Tuesday, August 10, 2010

The money diet


I am one of those hateful individuals that has never had a weight problem. I don't crave desserts or sweets, I eat when I get hungry, I eat until I'm full, and my weight stays within a stable 5 pound range with no real effort at all. I even lost all the weight from my first pregnancy in a little over one year, without trying. I was wondering when all that would return to bite me in the butt...

The concepts of nutrition and weight gain have always seemed simple to me. People gain weight because they are consuming more calories than their body burns. If you want to stop gaining weight, you need to consume the same number of calories you burn. If you want to lose weight, you need to consume less calories than you burn, a strategy often referred to as 'dieting'.

While these concepts have seemed obvious to me when it came to eating, I can now see how I was totally oblivious to their application in the financial realm. We were gaining debt because we were spending more dollars than we had. To stop gaining debt, we have to spend the same amount of money that we have. And to lose that debt, we have to spend less than we make. We need to go on a money diet.

To bring the comparison further, it seems like there are basically two ways to lose weight: reduce the amount you eat, or increase the amount you move. Apply that thinking to finances, and you can see that there are two basic ways to eliminate debt, as well: reduce the amount you spend, or increase the amount you make. Suddenly, I have far more compassion for people who struggle with there weight. In theory, the strategies sound easy. In practice, they are hard. No wonder everyone is looking for a quick fix gimmick.

Increasing the amount we make is tricky, much like adding more exercise to someone's already busy schedule. We have found a few ways. My husband got a small salary increase at work, and has brought in some extra sales commissions. I worked a few extra hours at my job over the summer, as the opportunity came up.

But the real doable thing for us is decreasing the amount we spend, the dieting. The same willpower, the same feelings of deprivation affect us as any other dieter, as we try to cut back. Let me share my diet-inspired strategies with you.

Custom weight plan: Friends of mine have done WeightWatchers, and told me that the first thing you do upon joining is meet with the staff to determine your 'points'. You have a set number of points you can spend everyday, and you can't go over, just like a budget. To create our budget, we sat down, looked at all of our expenses, and set spending limits in each area, keeping the total of all the spending under the amount we take in every month.

Cut out junk: High calorie foods --> high interest loans. We traded in our credit card debt, with an annual interest rate of nearly 20% for a personal loan with a rate of 3.75%. It is like switching from sugar cookies to whole grain bread, only you feel liberated, instead of deprived.

Counting calories: We track all of our spending now. One spiral bound notebook for each of us, plus one for the car, were all we needed to invest in. We also added envelopes to the front of the notebooks to store receipts for the things we buy, allowing us to take a closer look at how we are spending our money at grocery and department stores.

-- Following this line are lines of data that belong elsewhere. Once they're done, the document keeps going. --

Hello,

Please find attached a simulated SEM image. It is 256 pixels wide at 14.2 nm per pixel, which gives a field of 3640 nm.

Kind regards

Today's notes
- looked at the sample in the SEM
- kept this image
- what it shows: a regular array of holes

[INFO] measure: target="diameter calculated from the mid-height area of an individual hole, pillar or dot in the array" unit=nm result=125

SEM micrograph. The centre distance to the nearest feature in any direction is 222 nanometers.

Weighing in: Saturday mornings are finances time now. Our budget is in a computer spreadsheet, and we enter all of our actual spending once a week, and compare it to our limits in each area. We have split our budget limits into half-month periods, so we can see if we have spent most of a limit in the first week, there is not much left for the second one, and we adjust accordingly.

Plan ahead: People seem to eat the worst food when they are under-prepared and on the run, and that is when our worst spending happened, as well. Now, we are planning meals for a whole week, and going to the grocery store once to get what we need for them. We also leave enough time in our morning routines to put together take along lunches and snacks. If we go to a restaurant now, it is because we planned to and budgeted for it, not because there was nothing to eat, or we were too exhausted to figure out what to make for supper. We also pack snacks, drinks and toys whenever we go out, so that we are prepared for the day, and don't need to make any convenience purchases.

Avoid temptation: Successful dieters don't hang out in bakeries and fast food restaurants. We are avoiding stores when we can, shopping with lists when we can't, and leaving our credit cards at home. These strategies are adding up to far less impulse shopping, the donuts of the finance world.

Like extra pounds, the debt we have racked up is unattractive, and makes it harder for us to do the things we want to do in our lives. And, along with all the other committed dieters out there, we are looking forward to our 'After' photo.